There is a sweet spot when it comes to Bollywood musicals and Aadmi Aur Insaan is nestled right in it. It was made in 1969, during a period when India was producing movies with the perfect blend of kitsch, glam, traditional Indian culture, and an enthusiasm for modern-day progress. Electric guitars and violins meet sitars and tabla. Leopard print pill-box hats meet saris. The film opens with the production company’s old credits immediately followed by the new ones, as seen below.
Aadmi Aur Insaan is full to bursting with content. There is of course the love story, in this case, a love triangle. There is a whole pro-India, pro-progress, pro-industrialization message. Then there is the anti-organized crime, bribes, and corruption message, along with a whole sexual revolution message about the freedom and pitfalls of being a modern woman. If you don’t like the way the narrative is unfolding, just hang on five minutes and it will turn into something else.

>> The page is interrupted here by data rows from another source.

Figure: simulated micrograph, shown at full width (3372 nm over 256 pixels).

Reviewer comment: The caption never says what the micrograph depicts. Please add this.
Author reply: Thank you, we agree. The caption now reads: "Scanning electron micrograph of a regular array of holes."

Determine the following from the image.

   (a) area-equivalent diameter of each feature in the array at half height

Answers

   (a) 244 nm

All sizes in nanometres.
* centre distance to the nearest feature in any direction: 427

With a two and half hour running time Aadmi Aur Insaan manages to not only reference these many subjects but actually address them. It makes no bones about being nationalist, socialist, and progressive, with a hint of nostalgia for the old ways but certainly not the old British ways. There is also a homoerotic subtext which I am sure everyone involved would deny but when you have a man holding another man horizontally like a bride, while an all-male chorus circles around them singing “My heart wants! Oh my dear friend my heart wants!” It’s hard to miss.
Even the core love triangle is far more about the two men involved than the woman. Manish and JK are the best of friends. They are so close they can’t seem to keep their hands off each other. They spend the first half of the film embracing, looking longingly into each other eyes, and squeezing each other’s muscles.
It’s all meant to set up the triangle so that their being turned against each other is more tragic. The love story is entertaining but it is the other themes and messages that really enrich the film.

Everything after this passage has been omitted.